The following appeared in the Daily News Op-Ed.
OF ALL THE worrisome scenarios about the future of Philadelphia’s two daily newspapers, the one I’ve read the most is that no potential buyer will continue to operate both of them.
I don’t pretend to understand the numbers, but if some investor decides he can’t turn an adequate profit by operating both papers, then I’m sorry it has to be this way:
Farewell, Inquirer.
Yeah, I know, the conventional thinking is, if any paper folds, it would be the smaller Daily News. Compared to the weighty Inquirer, we seem so dispensable.
But before the new owner drops the ax, he should put all those market surveys and investor analyses aside and simply ask the readers which paper they’d rather see survive.
That might be a tough choice, but all you need to do is honestly answer this question:
What would you read instead if one of us closed?
Let’s say you want national and international news.
Unless it’s Paris Hilton, not Paris, France, you’re after, no big loss if the Daily News folds. But if the Inquirer closes, well, you’re just going to turn to the New York Times. In fact, you’re probably already subscribing to the Times, which does a much better job of covering the world than the Inquirer.
Suburban news?
Again, the Daily News doesn’t bother to cross City Avenue unless there’s spilled blood – the Inquirer beats us hands-down in the ‘burbs. Again, if you want that news, you’re already reading more in-depth coverage of your neighborhood in your local suburban paper.
So, let’s reassess: If the Inquirer closes, you can easily replace it with a paper you probably already read or is easily available.
The Daily News, on the other hand, kills the Inquirer on city news, sports and, incidentally, beer columnists. No one else has bylines from Bill Conlin or Dave Davies or Kitty Caparella. No one else writes headlines like the Daily News.
If the Daily News closed, what would you read?
Please, don’t tell me the Inquirer. It could no sooner replace a fun, in-your-face tabloid than the Daily News would publish a weeklong investigative report on the fate of African rhinos.
The problem here is one of misplaced priorities by the people who control the purse strings.

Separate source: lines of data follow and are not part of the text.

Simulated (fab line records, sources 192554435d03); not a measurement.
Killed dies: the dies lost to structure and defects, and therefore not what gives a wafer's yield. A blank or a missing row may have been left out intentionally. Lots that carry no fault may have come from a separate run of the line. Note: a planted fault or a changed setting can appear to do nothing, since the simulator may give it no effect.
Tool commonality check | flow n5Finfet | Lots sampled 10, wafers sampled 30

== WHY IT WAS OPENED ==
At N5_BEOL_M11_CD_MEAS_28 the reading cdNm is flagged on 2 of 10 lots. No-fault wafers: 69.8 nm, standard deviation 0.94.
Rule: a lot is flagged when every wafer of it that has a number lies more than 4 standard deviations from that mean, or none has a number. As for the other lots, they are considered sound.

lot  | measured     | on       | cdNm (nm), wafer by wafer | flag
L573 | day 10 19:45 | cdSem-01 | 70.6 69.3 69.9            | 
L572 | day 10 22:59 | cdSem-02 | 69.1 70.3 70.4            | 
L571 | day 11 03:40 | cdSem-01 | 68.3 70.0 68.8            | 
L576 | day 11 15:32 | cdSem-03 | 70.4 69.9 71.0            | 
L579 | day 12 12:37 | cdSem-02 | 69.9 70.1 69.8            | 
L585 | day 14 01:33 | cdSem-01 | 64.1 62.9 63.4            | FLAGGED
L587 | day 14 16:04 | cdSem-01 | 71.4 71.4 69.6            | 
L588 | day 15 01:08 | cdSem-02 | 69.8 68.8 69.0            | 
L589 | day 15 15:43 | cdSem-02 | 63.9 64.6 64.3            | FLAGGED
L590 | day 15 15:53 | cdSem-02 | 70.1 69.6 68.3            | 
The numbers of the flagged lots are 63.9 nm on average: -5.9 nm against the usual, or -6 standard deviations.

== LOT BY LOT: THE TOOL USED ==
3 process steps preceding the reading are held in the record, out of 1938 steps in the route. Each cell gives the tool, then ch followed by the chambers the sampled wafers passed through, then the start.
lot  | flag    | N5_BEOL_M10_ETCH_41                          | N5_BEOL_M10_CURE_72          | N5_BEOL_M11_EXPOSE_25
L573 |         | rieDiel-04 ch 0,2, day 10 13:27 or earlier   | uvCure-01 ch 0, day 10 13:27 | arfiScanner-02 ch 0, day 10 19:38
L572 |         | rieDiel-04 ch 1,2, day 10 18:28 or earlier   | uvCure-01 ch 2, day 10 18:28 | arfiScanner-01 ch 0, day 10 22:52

Ever since the two newspapers came under one owner, the Daily News has been the little sister, surviving on the scraps left over after the privileged broad-sheeters finished polishing their Pulitzer Prize entries. The owners never understood that, even during the Inquirer’s heyday, it was the brash little rag – “Rizzo Lied, Tests Show” – that Philadelphia cared and talked about.
Still clueless as recently as last week, the folks upstairs issued a glossy report belittling the Daily News as a scrappy underdog whose “character and spirit” should somehow be preserved when the ax falls. The unwritten suggestion is that the Inquirer might somehow find room in its pages to accommodate the journalism of the Daily News.
Spare me.
If the new owners have even an ounce of Philly smarts, they’ll quickly understand that it’s the Daily News that is irreplaceable.
And for those who doubt the People Paper could flourish as this city’s sole daily newspaper, I say give the Daily News the resources the Inquirer has always enjoyed – bigger staff, larger news hole, Sunday edition, earlier press time, foreign bureaus, decent comics and, not incidentally, a cheaper newsstand price – and see what would happen.
Bottom line: I don’t want to see any newspaper close. But if one of ’em has to go, better them than us.